PPP Models in Turkey Now

After the legislative developments outlined above, the prevalent PPP models currently being implemented in Turkey include the following:

  • Concession:  The Law on Concessions Regarding the Provision of Public Services sets forth the legal framework of the concession model, which is defined as the establishment and operation of new facilities or the operation of already established facilities, through which public services are provided by a private party pursuant to a long-term agreement signed with the administration. The agreement in the concession model is subject to administrative law. The profit, damage, and loss associated with providing public services belong to the private party. It was enacted prior to the founding of the Republic of Turkey, but as the next two examples indicate, the concession method remains a popular model for delegating public services through privatization of existing infrastructure. Due to the high volume of applicants in privatization projects, concession contracts have evolved from rudimentary summary contracts into comprehensive and detailed agreements adaptable to the needs of investors.
  • Transfer of Operating Rights (TOR) - concession method: The TOR model in general refers to an administration transferring the operation of its assets for a designated period to the private sector in consideration for a payment. Ownership of the asset remains with the administration.
  • Build Operate Transfer (BOT) – concession method: Today, the BOT model and concession method are used concurrently for many PPP projects. The concession route is used mainly for the transfer of operating rights to existing publicly-owned infrastructure, such as ports, roads, and electricity distribution facilities. This method was used to transfer the operation rights to sizeable ports, as well as a portion of the entirety of the country’s vehicle safety inspection stations, to the private sector.
  • Build-Operate-Transfer (BOT): Under this model, the private party finances, builds, and operates the project during the term of the agreement. At the designated expiry date, the private sector partner returns the property to the administration.
  • Build-Operate (BO): Under the BO model, the private party finances, builds, and operates the project. However, the ownership of the property remains with the private party even after the expiry of the agreement.
  • Build-Lease-Transfer (BLT): The BLT model is predicated on the administration providing a private party with usufruct rights over certain real property, and the private party financing, designing, and building the facilities. The private party then leases the facilities back to the administration for a designated time period and also provides certain operational services. The usufruct right and thus the facilities are handed back to the administration free of charge and without encumbrances at the end of the contract period.
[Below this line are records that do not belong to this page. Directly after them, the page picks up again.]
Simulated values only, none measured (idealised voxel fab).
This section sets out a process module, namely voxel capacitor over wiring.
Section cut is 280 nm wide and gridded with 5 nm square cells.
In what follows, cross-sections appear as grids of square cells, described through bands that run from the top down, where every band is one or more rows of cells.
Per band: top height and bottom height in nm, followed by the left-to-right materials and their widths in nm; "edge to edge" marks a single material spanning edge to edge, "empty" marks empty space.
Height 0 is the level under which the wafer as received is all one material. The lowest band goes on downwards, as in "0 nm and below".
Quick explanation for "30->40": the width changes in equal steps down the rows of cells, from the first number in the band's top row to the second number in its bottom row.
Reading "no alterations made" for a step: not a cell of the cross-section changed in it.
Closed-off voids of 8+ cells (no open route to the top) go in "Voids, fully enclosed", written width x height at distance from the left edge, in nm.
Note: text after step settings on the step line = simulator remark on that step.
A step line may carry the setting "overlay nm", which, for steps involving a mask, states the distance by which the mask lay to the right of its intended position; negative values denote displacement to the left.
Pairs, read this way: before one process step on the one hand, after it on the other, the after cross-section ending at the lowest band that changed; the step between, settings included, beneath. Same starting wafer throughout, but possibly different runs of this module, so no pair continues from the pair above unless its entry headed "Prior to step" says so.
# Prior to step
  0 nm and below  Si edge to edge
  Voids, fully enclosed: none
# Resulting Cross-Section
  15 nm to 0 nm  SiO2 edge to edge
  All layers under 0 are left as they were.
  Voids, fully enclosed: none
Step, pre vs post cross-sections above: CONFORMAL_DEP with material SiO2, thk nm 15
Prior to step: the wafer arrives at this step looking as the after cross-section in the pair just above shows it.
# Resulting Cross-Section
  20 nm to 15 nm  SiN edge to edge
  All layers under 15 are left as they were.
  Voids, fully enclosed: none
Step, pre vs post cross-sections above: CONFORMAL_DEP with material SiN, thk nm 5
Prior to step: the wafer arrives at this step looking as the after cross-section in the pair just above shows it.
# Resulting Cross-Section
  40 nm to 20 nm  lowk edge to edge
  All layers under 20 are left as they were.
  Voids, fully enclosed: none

The basic features of the above mentioned PPP models can be found in Table 1.

What’s Next?

The lack of a single framework or umbrella legislation for all PPP projects has led to inadequate coordination between the various public bodies carrying out different PPP projects. Both the private sector and the relevant government administrations have long felt that there is a need for framework legislation to consolidate the PPP legal regime. The Ministry of Development (formerly the State Planning Organisation) went so far as draft an umbrella law in 2007 (“Draft Law”). Unfortunately, this Draft Law never came into force, despite having triggered numerous and heavy discussions and excitement among actors across nearly every industry.

Nevertheless, recent government plans and reports indicate that the government intends to enact the Draft Law. Plans to adopt an umbrella framework were included in the latest Government Plan and the 10th Medium-Term Plan (for the years 2016 to 2018) of the Ministry of Development. The Public-Private Partnership Special Committee Report on the 10th Development Plan (for the years 2014 to 2018) also set forth that adoption of a single, clear-cut umbrella law would be the initial step to creating unified legislation, and that revoking a great number of various legislation was necessary in order to harmonize and simplify the legislative schemes. In light of such indications coming from governmental sources, it is not unreasonable to expect some progress to be made by the Government by the year 2018.

Notwithstanding these official pronouncements, our feeling is that excitement about enacting the Draft Law is fading, and the idea of revising the multiplicity of specific micro-level legislation is gaining favour instead. As examples of such surgical interventions, industry insiders suggest that the BLT Law may be revised to limit or remove the need to obtain High Planning Council approval before changes can be made to project agreements. Similarly, informed speculation indicates that the components or triggers of termination on compensation clauses may be changed for projects to be newly tendered.


It may indeed be beneficial to set up a central PPP administration to oversee nationwide PPP policy. Such a PPP authority would be able to coordinate the procedures to be followed in setting the procurement regime and the agreement phase, harmonize when financiers would be given step-in rights, crystalize the general terms and conditions about when the State’s or the Treasury’s debt assumption undertakings would be triggered, and standardize the general obligations of project companies. Whether project agreements and implementation agreements are subject to private law or administrative law is a fundamental decision, and we believe this discretion should be exercised by the legislature and on an industry-specific basis. We therefore believe that the requirement that this decision be made at the level of a properly promulgated law separately for each industry should be retained, or else addressed and resolved directly and specifically in an overarching PPP law. However it is accomplished, if the legislature clearly sets out the procedures to be followed when awarding PPP projects in a framework of national applicability, it would certainly help potential investors to know exactly what to expect when gearing up to enter into a long-term cooperation agreement with the state.

Regardless of the exact scope of the revisions to the legislative framework governing PPPs, one factor that must be kept in mind is the vested rights of concessionaires in ongoing projects. Because PPP projects by their nature span multiple decades, it is very important that investors who have been granted certain rights and privileges in the past are adequately protected from changes in the law. It is crucial to make it absolutely clear that any updates to the legislative framework have prospective effect only. In order to remove all doubt as to the status of existing concessionaires, it may be necessary to make this carve-out explicit by way of provisional articles that directly address this question. These provisional articles will need to be drafted by experts who are intimately familiar with the particular PPP project to be affected, as this particularized effect cannot be attained by using general clauses. If the Turkish government is to continue to present itself as a reliable long-term partner to would-be investors, the importance of shielding existing PPP partners from changes to the law cannot be overemphasized.